The question of whether O’Rourke can make history will be decided largely in the state’s largest cities. His campaign is banking on historic turnout in Democratic strongholds like Austin, Houston and Dallas. Republicans have long won most of their campaigns by driving up the votes in deeply red conservative Texas — places like Tyler, Lubbock, Midland and Beaumont, where Cruz has made repeated visits in recent months. For Cruz to win, he needs rural Texans to turn out the way they do in a presidential year.
But O’Rourke has sought to undermine the usual GOP playbook in his pursuit of votes in rural Texas. While the congressman has said he never expected to outright win in those regions, he is hoping to win just enough votes there to add to what he hopes will be massive turnout on his behalf in the cities. His success or failure largely rests on whether his gamble on rural Texas pays off.
On Tuesday, there are a few regions both campaigns will be watching, including the suburbs of Houston, where the GOP hold on power has been thrown into doubt by a rapidly diversifying electorate. Both campaigns will be watching Amarillo in the Texas Panhandle, where Cruz is likely to win but where O’Rourke has found a following among progressive evangelicals opposed to the administration’s crackdown on refugees. And they will be watching Longview in East Texas, another area Cruz should win but where O’Rourke has attracted massive crowds.
But the mostly closely watched counties are likely to be in the Dallas/Fort Worth area — including Denton County and Collin County, which have tended to back Republicans but where Democrats appear to be surging. One of the most closely watched House races in the country is Texas’s 32nd Congressional District, which includes Collin and Dallas counties. GOP Rep. Pete Sessions has been statistically tied in the polls with Colin Allred, a former NFL player turned voting rights attorney, in a race that has been driven in large part by the debate about access to health care. The race is considered a bellwether for O’Rourke’s chances in the Dallas region.

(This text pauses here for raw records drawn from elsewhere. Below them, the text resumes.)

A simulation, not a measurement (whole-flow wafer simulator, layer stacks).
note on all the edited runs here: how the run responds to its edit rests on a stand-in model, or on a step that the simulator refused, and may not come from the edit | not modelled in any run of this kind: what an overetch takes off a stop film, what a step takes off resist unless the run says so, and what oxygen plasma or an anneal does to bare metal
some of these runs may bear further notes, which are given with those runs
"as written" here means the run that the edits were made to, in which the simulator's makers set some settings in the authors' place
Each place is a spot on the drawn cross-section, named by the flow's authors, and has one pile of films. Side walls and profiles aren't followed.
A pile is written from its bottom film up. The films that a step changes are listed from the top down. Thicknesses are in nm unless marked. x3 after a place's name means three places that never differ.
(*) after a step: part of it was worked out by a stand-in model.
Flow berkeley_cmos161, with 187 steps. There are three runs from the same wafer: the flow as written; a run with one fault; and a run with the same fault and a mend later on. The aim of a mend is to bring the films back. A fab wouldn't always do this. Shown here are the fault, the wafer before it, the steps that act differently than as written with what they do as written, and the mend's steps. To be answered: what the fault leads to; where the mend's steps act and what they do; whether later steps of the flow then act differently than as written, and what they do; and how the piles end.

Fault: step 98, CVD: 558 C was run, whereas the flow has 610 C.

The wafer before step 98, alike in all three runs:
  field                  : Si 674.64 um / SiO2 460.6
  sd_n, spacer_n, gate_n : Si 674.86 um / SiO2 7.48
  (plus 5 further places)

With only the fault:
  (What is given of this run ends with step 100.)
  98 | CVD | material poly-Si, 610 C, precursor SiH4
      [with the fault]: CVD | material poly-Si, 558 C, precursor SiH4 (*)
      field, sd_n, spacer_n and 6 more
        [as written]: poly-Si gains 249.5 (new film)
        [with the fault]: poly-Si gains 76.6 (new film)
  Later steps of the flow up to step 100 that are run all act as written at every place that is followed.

Perhaps the most closely watched county of all, however, is Tarrant County, which includes Fort Worth. It is the last big Republican city in the state — and one that O’Rourke has focused on flipping, appealing to black voters and new voters. If the city votes Democrat, Republicans suggest Cruz is in big trouble — which is why the junior senator from Texas stopped there late last week, calling it the “biggest, reddest county in the biggest reddest state” — and one he needs to win.
“As Tarrant County goes, so goes the state,” he said. The returns will show whether he is right.